If you’re using a computer without an optical drive, or simply wish to rid yourself of compact disks once and for all, fear not: You can easily Install or Repair Windows 7 using only a USB drive.
To create your Windows 7 Installation Drive, you’ll need a few things. First, you’ll need the original Windows 7 Installation disc, or an .iso file that you can mount using a program like Virtual Clone Drive. Second, you’ll need a flash drive big enough to accommodate the files (4 GB should suffice). Make sure the flash drive is empty, as this process will wipe the drive clean of all data.

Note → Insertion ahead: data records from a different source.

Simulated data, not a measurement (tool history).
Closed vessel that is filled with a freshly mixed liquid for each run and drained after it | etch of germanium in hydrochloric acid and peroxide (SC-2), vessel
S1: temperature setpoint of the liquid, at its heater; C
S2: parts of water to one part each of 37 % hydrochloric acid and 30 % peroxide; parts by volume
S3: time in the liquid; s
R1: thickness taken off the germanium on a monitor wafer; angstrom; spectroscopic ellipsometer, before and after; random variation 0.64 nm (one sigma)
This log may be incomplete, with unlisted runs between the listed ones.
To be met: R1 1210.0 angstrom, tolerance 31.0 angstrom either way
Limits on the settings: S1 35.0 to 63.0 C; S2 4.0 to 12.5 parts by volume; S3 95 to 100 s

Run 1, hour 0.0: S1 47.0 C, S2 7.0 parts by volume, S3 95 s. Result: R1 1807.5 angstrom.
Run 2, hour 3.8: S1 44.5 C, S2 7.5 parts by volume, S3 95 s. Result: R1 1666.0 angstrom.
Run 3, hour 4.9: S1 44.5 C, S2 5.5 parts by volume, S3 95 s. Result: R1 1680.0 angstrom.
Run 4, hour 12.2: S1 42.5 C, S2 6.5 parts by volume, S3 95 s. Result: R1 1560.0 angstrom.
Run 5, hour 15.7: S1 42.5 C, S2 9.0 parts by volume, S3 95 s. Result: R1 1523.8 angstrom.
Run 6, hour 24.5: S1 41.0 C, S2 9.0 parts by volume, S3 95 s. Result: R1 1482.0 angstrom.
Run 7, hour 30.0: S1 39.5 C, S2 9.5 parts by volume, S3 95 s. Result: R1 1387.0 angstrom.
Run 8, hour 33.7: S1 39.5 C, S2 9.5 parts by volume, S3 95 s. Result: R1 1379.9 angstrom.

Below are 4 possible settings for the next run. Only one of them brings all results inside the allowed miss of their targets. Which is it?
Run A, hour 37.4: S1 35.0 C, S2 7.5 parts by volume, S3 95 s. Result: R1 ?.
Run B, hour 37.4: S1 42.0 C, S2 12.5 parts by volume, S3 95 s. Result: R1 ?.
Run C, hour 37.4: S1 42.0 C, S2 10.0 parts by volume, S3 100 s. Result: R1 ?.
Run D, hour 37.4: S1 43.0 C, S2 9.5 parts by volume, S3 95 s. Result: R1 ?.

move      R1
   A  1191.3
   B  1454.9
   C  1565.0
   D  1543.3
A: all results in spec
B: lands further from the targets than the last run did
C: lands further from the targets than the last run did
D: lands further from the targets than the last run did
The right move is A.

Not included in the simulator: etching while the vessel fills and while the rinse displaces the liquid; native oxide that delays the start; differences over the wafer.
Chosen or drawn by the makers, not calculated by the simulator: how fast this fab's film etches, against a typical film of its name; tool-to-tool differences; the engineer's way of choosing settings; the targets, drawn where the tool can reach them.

Finally, you will need a free utility called WinToFlash. Once you’ve downloaded it, unzip the files and open WinToFlash.exe. For creating a Windows 7 Installation “Disc,” we’re just going to use the “Windows Setup Transfer Wizard.” Go into the Advanced Mode if you want to create an installation disc for a different version of windows, or create a bootable MS-DOS flash drive.
At this point, your USB Drive should be plugged in, and the Windows 7 disc should be in or mounted as an .iso file. Open the Transfer Wizard. Select the appropriate directories for your Windows disc and your jump drive.
If a “Windows License Agreement” pops up, read and accept the terms.
WinToFlash will warn you that the process will wipe your USB Drive of all existing data. They’re not joking, so make sure all your personal data is backed up. Click OK. WinToFlash will now format your drive, then transfer all of your Windows files over to it. This could take between 5 and 20 minutes.
When it’s done, restart your computer and access the boot menu. How you access the boot menu varies from computer to computer, so consult your machine’s reference manual. At the startup screen (where your computer’s manufacturer logo appears) it should give you a number of options in the lower left hand side of the screen, including which F key to hit to access the boot menu. Hit the appropriate key.
When the boot menu appears, select your USB drive and hit enter.
And then? Then you’re ready to go. Begin installing or repairing Windows 7 as you normally would from a disk. Remember: While you can always reformat the USB drive to use it for personal data again, it might be helpful to save in case you ever need to reinstall or repair Windows.